Not everyone pays the most attention to AM radio. To some, talk is talk and fuzzy signals are exactly that. Still, it’d be odd if the same broadcast looped continuously for eight years without anyone noticing—but it’s not impossible.
As it turns out, that very scenario took place up until this week in Washington D.C. where an AM radio station had been broadcasting the same traffic report since 2013, and nobody seems to know why.
It was first pointed out on Twitter by Matt Blaze, security researcher and chair of computer science and law at Georgetown University. In certain parts of D.C., you could tune-in to 1650 kHz and be greeted by a looped recording. The message, which read off the call sign WQOQ613 and warned listeners to avoid the 14th Street bridges, had been repeating since at least Jan. 21, 2013—the day of former U.S. President Barack Obama’s second inauguration. But that was more than eight years ago. Why in the world would this message still be broadcasting? And why could it only be picked up in certain parts of the city?
To answer that question, I reached out to several individuals who work for the District of Columbia, including the technical contact registered with the FCC. Within an hour of sending off an email, my phone rang and Bill Curry, the chief of communications security at Homeland Security Emergency Management in Washington D.C., was on the other end.

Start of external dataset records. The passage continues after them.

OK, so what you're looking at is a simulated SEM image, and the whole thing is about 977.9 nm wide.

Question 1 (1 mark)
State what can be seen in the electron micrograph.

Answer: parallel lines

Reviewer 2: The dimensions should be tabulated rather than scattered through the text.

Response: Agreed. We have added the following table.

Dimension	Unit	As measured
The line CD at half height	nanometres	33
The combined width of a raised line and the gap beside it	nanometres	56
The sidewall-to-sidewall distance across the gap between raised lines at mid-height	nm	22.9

Bill was immediately interested in the rogue signal. He didn’t seem rushed or bothered by the fact that the message was being broadcasted, but was instead curious that it managed to stay alive for so long without anyone knowing that it existed or complaining that it was out of date. See, Bill has been a radio enthusiast his entire life, even building homemade Ham radios before he began working with RF professionally, so the thought that some unmanned station was looping a recorded message was…intriguing.
While on the phone, Bill’s brother flipped on his historic Zenith Trans-Oceanic radio and sure enough, the traffic report began to play. Couple his interest with the security and communications work he does with Fusion Centers and it was clear that he needed to know where the signal was being broadcast—if, for nothing else, to satisfy his curiosity.
After exchanging stories about adventures in our own siloed worlds of engineering, Bill had a theory that actually seemed quite plausible: someone just forgot to flip the off-switch. See, when it comes to radio communications in Washington D.C., many people live under the “if it isn’t broken, don’t fix it” philosophy—especially since erecting a new radio tower is an extremely complicated process within a certain radius of the nation’s capital.
According to Bill, the signal may have been originally transmitted on several temporary stations, all of which were thought to have been decommissioned some time ago. Some of these transmitters may have been affixed to telephone poles on the side of the highway, while others could’ve been stuffed into two-wheeled trailers to be towed wherever needed. The equipment in these trailers is often powered by solar panels so it can operate without an external power source. His bet was on the latter, that the case of the mystery radio signal may have just been sitting in a vacant parking lot getting power from the sun and transmitting the same traffic information day after day for eight years.
Because the location of the transmitter wasn’t documented, Bill needed to organize an effort to locate it. His team set off with a Radio Direction Finder (RDF), a device with a unidirectional antenna meant to help find the source of a radio signal, and began the hunt. And by the following afternoon, the signal finally stopped broadcasting across the D.C. airwaves.
It’s honestly kind of upsetting to know that it’s gone—a little less electricity in the air. Just as quickly as it was found, the mystery signal simply fizzled out. Someone at Bill’s directive must have found the transmitter and finally finished the job someone forgot to do eight years ago. We’d like to think of it as a service, considering the license expired later this year anyway (a decade after it was issued).
Unfortunately, while the signal may be no more, we still don’t know exactly where it was being transmitted from. Perhaps it was a trailer parked in a vacant lot, or maybe a station was stuffed inside of an old decommissioned building. The world may never know—but at least we won’t forget about the eight years of a phantom government traffic report riding the airwaves of Washington D.C.